1. Change How You See Your Child
Do you see your child’s ADHD as a problem that needs to be fixed? Do a lot of your sentences start with “If they would just… clean their room, turn in their assignments, think before they did things, etc”?
A child with ADHD approaches the world in a different way. The parenting techniques we learn from society, from our own childhood, and from well-intentioned advice-givers, don’t often work for our neurodivergent children. You cannot change who your child is or the way that they think through discipline, lecturing, or coercion.
A person with ADHD has a brain that is wired differently. This means that the way they think and approach things is different than their neurotypical counterparts. Because of this different wiring system, some things will be more challenging for your child, but because of this wiring, they also have many incredible strengths.
What if you focus on your child’s strengths instead of their weaknesses? What if you saw their weaknesses as unmet needs or skills? How would things change?
So, the key is to meet them where they are and teach them the skills they need to be successful while honoring the unique qualities that make them so special.
2. Change Your Story
When we become parents we have a lot of old rules and old beliefs that were established in our childhood, from societal expectations and from our own fears and worries.

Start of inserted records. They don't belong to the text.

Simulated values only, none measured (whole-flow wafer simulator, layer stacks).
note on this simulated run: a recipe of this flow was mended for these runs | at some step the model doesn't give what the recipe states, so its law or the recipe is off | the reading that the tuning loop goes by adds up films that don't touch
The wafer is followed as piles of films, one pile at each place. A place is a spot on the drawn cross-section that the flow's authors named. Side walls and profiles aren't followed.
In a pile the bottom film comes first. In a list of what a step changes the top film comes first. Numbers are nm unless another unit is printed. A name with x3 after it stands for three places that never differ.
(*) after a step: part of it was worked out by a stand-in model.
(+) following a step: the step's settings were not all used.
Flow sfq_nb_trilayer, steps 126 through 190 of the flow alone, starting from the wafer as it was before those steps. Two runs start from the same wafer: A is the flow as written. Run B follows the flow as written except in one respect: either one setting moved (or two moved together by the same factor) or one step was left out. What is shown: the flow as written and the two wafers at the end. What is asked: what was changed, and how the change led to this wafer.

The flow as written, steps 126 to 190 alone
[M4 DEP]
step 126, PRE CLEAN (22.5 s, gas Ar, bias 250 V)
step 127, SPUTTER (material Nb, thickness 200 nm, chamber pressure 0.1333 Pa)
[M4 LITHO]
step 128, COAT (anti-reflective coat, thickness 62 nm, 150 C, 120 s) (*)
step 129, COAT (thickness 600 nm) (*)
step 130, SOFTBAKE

Before you can work on helping your child, you have to work on yourself. What old beliefs about parenting are holding you back from being the parent you need to be for your child?
An example from my own life is how frustrated I got when my kids were having a meltdown Why did I get so mad when they were having a hard time? The problem wasn’t the emotions they were having, but my reaction to those emotions. After exploring this with my coach, I discovered that I was worried that I would be judged by other people. The story that I was telling myself was that others would see me as a bad parent. When I shifted to worrying about what my kids needed at the moment instead of my fear of being judged, I was able to help them more effectively.
3. Change What Matters Most
What matters most to you? Is it good grades, being respectful, or compliance? The first question I ask parents when we begin coaching is, “What do you want most for your child” The answer is almost always “I want my child to live a happy life.” Parents often go on to say that they want to make sure they will grow up and be able to launch into the world successfully.
If your ultimate goal for your child is that they grow up happy and healthy, then shift your focus from the challenges your child is having and build a solid relationship with your child. When your child looks back on their childhood, do you want them to remember the good times you had together and how you supported them when they were struggling or the frustration, nagging, and yelling?
4. Change the Questions You Ask
Don’t ask them why they did it, ask how can I help. Kids with ADHD often don’t know why they lied or why they didn’t get those assignments turned in. When we ask why our kids feel judged and learn to cover up mistakes instead of figuring out how to solve them.
If your child could be doing better, they would. Chances are they really want to be able to do the right thing, but something is getting in the way. As Dr. Ross Greene says, “They are not giving you a hard time, they are having a hard time?”
When you get curious about what is going on, you can help your child find solutions to their challenges. Instead of saying, Why didn’t you turn in your homework again? ask your child “What is getting in the way of you getting your homework in on time?” Another way to approach this might be to say, “I noticed you have some late assignments. Can I help you figure out a plan to get those turned in?”
5. Change Your Expectations
Children with ADHD develop at a different pace than their neurotypical peers. Although they might be physically and cognitively on the same track as children their age, their executive functioning skills can lag by three to five years. The expectations and standards they are held to must match what they are capable of. Your 9-year-old child might be doing math at a sixth-grade level, but have the executive function skills of a six-year-old. Expecting them to independently clean their room or get ready for school without your help, just isn’t realistic.
You don’t have to continue to be overwhelmed by your child’s ADHD.
Taking a new approach to parenting is the key to effectively managing your overwhelm and changing the parenting dynamics between you and your child. One-on-one coaching is a great way to learn the tools and strategies that will help you navigate life with ADHD. Click here to learn more about my ADHD Parent Coaching Program so you can begin to overcome the overwhelm of parenting a child with ADHD.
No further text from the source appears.